Not long ago, I was reading an article on Cracked.com titled the 4 Most Useless Pieces of Advice Everyone Believes. Like many Cracked articles this one combined humor with serious observations about life. Number two on the list is “You’re entitled to your opinion. As always when I quote from Cracked.com, please excuse the language.

Being entitled to something is saying you have a right or claim to it. There is justice in you having this thing. And what could denigrate that idea more than someone being entitled to a chucklefuck stupid opinion?

The modern world is rife with people convinced that their opinions are important and valid when, sadly, that just isn’t true. For any opinion to be valid and important, it needs to be informed, and good God do few people aspire to that.

I’ve said before that everyone will have an opinion — that’s inevitable — but you should reserve your opinion until after you have informed yourself on the matter at hand, and you should only respect the opinion of others if it passes that test.

I wish the writer would have taken his own advice. Everyone does indeed have a right to their own opinion, informed or otherwise. The question is whether you should pay any attention to what a given person has to say on a given subject. If a person has shown himself to be knowledgeable about economics or physics, then their opinion is worth listening to on those subjects. That same person’s opinion on history or entertainment may not be worth listening to.

The writer gives several examples of what he considers to be bad opinions that are self-evidently so wrong that only someone  ignorant could possibly hold them. The trouble is that each of these opinions is not self-evidently wrong and could be defended.

For evidence of this, please refer to people who are “not racist but raised to believe you stay with your own kind.” That’s their opinion. Other people have an opinion that gays shouldn’t get married. That the Earth is 6,000 years old. That climate change doesn’t exist. That women who lead you on deserve to be raped. These opinions are not informed. There is no logic behind them, no foundation on which to base them.
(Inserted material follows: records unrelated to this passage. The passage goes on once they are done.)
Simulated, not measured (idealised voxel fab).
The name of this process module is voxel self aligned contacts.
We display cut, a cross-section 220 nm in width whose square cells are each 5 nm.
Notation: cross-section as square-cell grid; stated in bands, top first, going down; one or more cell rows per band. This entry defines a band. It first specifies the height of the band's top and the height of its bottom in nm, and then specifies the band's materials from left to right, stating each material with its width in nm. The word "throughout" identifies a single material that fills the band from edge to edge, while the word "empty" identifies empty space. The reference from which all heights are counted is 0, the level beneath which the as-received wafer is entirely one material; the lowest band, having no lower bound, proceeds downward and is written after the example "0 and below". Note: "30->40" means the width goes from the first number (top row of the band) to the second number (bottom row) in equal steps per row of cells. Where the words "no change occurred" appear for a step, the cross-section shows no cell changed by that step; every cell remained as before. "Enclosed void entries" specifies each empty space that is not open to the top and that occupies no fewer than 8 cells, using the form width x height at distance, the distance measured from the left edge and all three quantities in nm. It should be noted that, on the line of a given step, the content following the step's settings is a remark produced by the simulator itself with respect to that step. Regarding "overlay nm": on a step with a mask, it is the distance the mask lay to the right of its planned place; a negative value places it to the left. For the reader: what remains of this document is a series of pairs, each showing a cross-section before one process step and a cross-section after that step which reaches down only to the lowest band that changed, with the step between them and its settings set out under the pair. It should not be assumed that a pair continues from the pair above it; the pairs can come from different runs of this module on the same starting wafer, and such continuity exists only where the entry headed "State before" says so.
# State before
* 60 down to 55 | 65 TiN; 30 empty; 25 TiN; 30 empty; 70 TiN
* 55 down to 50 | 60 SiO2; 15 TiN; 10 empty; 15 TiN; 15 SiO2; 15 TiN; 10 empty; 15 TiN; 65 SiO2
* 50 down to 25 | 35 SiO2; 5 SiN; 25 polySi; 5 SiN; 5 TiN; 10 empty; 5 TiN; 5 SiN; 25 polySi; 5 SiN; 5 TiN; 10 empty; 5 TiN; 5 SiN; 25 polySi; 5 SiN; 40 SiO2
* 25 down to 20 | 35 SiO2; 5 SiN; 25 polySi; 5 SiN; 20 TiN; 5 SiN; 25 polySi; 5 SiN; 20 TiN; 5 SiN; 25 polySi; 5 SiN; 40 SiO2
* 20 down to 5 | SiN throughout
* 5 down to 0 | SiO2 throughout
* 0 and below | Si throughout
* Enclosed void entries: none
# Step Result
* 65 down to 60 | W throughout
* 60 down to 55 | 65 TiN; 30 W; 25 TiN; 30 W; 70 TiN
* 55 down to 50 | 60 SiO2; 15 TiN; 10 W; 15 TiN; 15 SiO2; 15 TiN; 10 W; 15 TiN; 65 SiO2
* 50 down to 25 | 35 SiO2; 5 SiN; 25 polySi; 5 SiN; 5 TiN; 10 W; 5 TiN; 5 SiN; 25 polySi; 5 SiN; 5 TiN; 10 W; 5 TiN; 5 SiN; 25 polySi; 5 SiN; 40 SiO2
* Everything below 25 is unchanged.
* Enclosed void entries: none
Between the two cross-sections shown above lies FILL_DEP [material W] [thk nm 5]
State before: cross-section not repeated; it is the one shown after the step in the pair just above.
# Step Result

Three of these; people should stay with their own kind, gays should not marry, and women can deserve to be raped are questions of values rather than facts, or what ought to be done rather than what is. You may believe some or all of these statements are morally right or wrong based on the basic values you uphold, but they are not statements that can be shown to be true or false. It may be a fact that people prefer to associate with people who look like themselves, or that gays would like to marry, or that a woman may lead a man on but whether or not people should only associate with their own race, or gays should marry, or a woman who leads a man on should be raped cannot be facts and cannot be decided by observation or debate.

This is why such questions are so hard to resolve, at least when dealing with people with different cultures and values. There are few people in the United States who would say that a woman could ever deserve to be raped. In Saudi Arabia or Afghanistan, people may have a different view. Nearly everyone agrees that slavery is obviously wrong. No one in ancient times thought that there was anything at all wrong with slavery.  This is not to say that we should adopt a position of moral relativism.Some things are right and some things are wrong. There is a difference, however, between right and wrong, and true and false. The one is easy to decide. The other is a little harder.

Whether or not climate change is occurring is a question of facts. One fact is relatively easy to discover. Obviously, the Earth’s climate has changed drastically throughout its history. The questions of how the climate is changing right now and to what extent human beings are changing the climate are harder to answer. The interactions of the Earth’s atmosphere and climate are extremely complex and not well understood. The question of what to do about any changes in climate is more of a matter of ought than is. It is believing that the science is settled and that the debate is over that is uninformed and illogical.

Geologists believe that the Earth is 4.57 billion years old. They have good reasons for believing this and there is a general consensus among the scientists that have studied the matter that the Earth is that old. People who believe the Earth is only 6000 years old may not be very knowledgeable about geology or  may believe that their interpretation of scripture is more authoritative than the theories of geologists, but they are not stupid or ignorant, as the writer seems to believe. They may be very knowledgeable and sensible on many subjects.

At the same time, believing that the Earth is 4.57 billion years old is not really a sign of superior intellect. I doubt very much that many of the people who believe the Earth so old have actually investigated why geologists believe that the Earth is so old or how they came to determine the age of the Earth. If a person believes that the Earth is 4.57 billion years old, that belief may be correct, or at least in line with current thinking on the subject, but they can hardly take credit for believing what they were taught in school without questioning. If they were taught the Moon was made of green cheese,  they would believe that too.

What seems to be happening here, besides poor thinking skills on the part of the writer of this piece, is another example of a trend that is becoming more noticeable recently, the tendency by leftists to declare that all debate on a given subject is over, in favor of the left wing position. Anyone who does not take the orthodox leftwing position on the subject does not simply happen to have a different opinion or is not simply mistaken about the facts, but is upholding a position that is so devoid of logic and decency that they shouldn’t even be allowed to express it in public. Their opinions are so noxious that they need never be listened to and ought never to be permitted any forum in which to express their hateful views. Thus, someone who opposes the idea of same-sex marriage does not simply value traditional ideas on marriage or have sincere religious views. All good people support same-sex marriage so that person can only be a hater and a bigot. Someone who does not believe that human beings are primarily responsible for changing the climate cannot have come to that  conclusion by examining the evidence. They can only be an either an ignoramus or in the pay of Big Oil.

It’s hard to imagine that this sort of casual disrespect could make our political discourse more civil. It is more likely to have the reverse effect. If your opponent is not simply a human being with different ideas but either the Devil or a complete idiot, you need not try to reason with them or try to understand them, or even treat them with minimal respect. You are more likely to seek to destroy or ruin them.

But, that is just my opinion. I could be wrong.